Develop anywhere, deploy everywhere

Mark Armstrong, managing director of EMEA, Progress, looks at the new rules of application development in the channel

When you hear the words ‘agile and flexible development’ what do you think of? For many, it’s the type of jargon-stuffed phrase that is becoming so overused that it risks meaning nothing at all. But trust me, this is one concept you’re going to want to become familiar with.

The key point is that ‘agile’ allows developers to work on a range of locations – cloud, on premise or hybrid – and on applications that can run across a range of platforms too, from mobile to desktop. Developers need a platform that will allow them to develop and deploy wherever is the most appropriate for the task at hand, allowing them to develop anywhere, deploy everywhere.

There are two other major drivers that are pushing the channel to a more agile view of development: 1) the trend towards more niche applications that are built for very specific business processes and 2) the way patch cycles have changed from an annual update to one where constant testing, developing and patching is carried out on the applications.
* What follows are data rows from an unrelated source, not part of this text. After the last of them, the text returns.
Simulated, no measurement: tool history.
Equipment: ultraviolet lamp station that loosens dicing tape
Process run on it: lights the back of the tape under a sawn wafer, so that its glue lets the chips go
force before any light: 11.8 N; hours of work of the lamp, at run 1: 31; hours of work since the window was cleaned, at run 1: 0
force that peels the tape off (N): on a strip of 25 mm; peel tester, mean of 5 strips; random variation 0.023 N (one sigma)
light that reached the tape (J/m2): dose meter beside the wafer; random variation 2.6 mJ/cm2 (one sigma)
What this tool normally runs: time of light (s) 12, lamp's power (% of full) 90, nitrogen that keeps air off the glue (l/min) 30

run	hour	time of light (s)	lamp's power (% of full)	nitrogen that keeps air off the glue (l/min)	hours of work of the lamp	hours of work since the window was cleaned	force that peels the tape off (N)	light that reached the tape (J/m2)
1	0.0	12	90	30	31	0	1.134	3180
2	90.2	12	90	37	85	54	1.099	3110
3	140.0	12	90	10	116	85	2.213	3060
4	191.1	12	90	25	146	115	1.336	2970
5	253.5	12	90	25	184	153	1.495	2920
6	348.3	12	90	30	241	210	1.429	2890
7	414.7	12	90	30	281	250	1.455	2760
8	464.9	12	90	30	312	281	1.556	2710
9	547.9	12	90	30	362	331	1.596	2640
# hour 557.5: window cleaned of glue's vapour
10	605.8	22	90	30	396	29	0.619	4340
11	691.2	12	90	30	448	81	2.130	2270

Historically, an approach as broad ranging and flexible as this has been difficult to implement. However, new platforms and a greater access to a wide range of tools mean it should become the new standard. The companies that can adopt this approach are, ultimately, developing applications that have better functionality, improved user experience and are more likely to become critical components of their customer’s business.

People have been developing for decades. In that time, a proliferation of techniques has led to almost every company (both in the enterprise and ISVs) having its own unique approach. Now with multiple platforms to develop for, and premises to develop from, the challenge is finding a process that can fit in with the modern application life cycle. Not to mention supporting the move towards niche solutions that do one thing very well.

Most applications are now not only developed in the cloud, but are also created specifically for the cloud. This allows for the quicker iterations and cycles demanded for by modern users. However, much of the legacy development has been done on premise and there are still many teams operating this way. Ultimately, we need systems that are sympathetic to a hybrid approach.

Not to get too David Attenborough on you here, but the evolution of the modern application’s life cycle has been fascinating. In the beginning there was a brittle process of annual major release updates with the odd patch thrown in for any catastrophic issues that came up. It was slow and users hated it.

Now, as we’ve moved the life cycle into the cloud it has allowed development, testing and patching to be done simultaneously. This means when the product goes live it’s in better shape and it also means that as users eventually do find issues, those bugs are much easier to solve.

Moving away from a geriatric life cycle has coincided with two other major trends: the mobile explosion and a drive towards more niche applications. We don’t want massive unwieldy apps that try to do everything but really don’t do anything well. Users prefer simplistic lightweight apps that can do one specific task, or group of tasks, and do it very well while demanding little effort from the user.  

This approach makes a lot of sense on mobile and some of the slick simplicity is being moved back into the PC environment as user expectation shifts. These trends are going hand in hand with agile development and, as a result, it’s allowing companies to create solutions that can completely change the way businesses operate.

Let me leave you with a practical, jargon-free example. Anyone who travels regularly for work knows the unmitigated horror of submitting a bunch of small expenses at the end of the month. That’s if you’ve managed to keep hold of your receipts. Most organisations have expensing processes that make a round-dial phone look like the very edge of modernity. Basically, people hate inputting data unnecessarily.

Advanced Business Solutions (ABS) is an ISV that creates innovative applications for all sorts of industries with a particular focus on finance. The company has embraced an agile development process. Developers at ABS created an expensing app that simply required users to take a clear photo of the receipt. From there it collates all the outgoings to be paid back at the end of the month.

To the user it’s a simple app but to achieve that ease of use ABS had to create a complex and flexible back end that could deal with different kinds of data and situations. To put that together required some agile thinking, and developing. ABS originally wrote the app for mobile only but soon realised that users wanted to check it from their computer so that functionality was built in. It was an app build in the cloud, for mobile and finished on the web.

The initial version was released early and ABS quickly made multiple iterations to ensure it was always responding to the evolving needs of the user. It’s a great example of an organisation that surveyed its customer base to find the real pain points. Then they went out and created a solution for it. So what’s your customer’s next pain point and are you agile enough to solve it?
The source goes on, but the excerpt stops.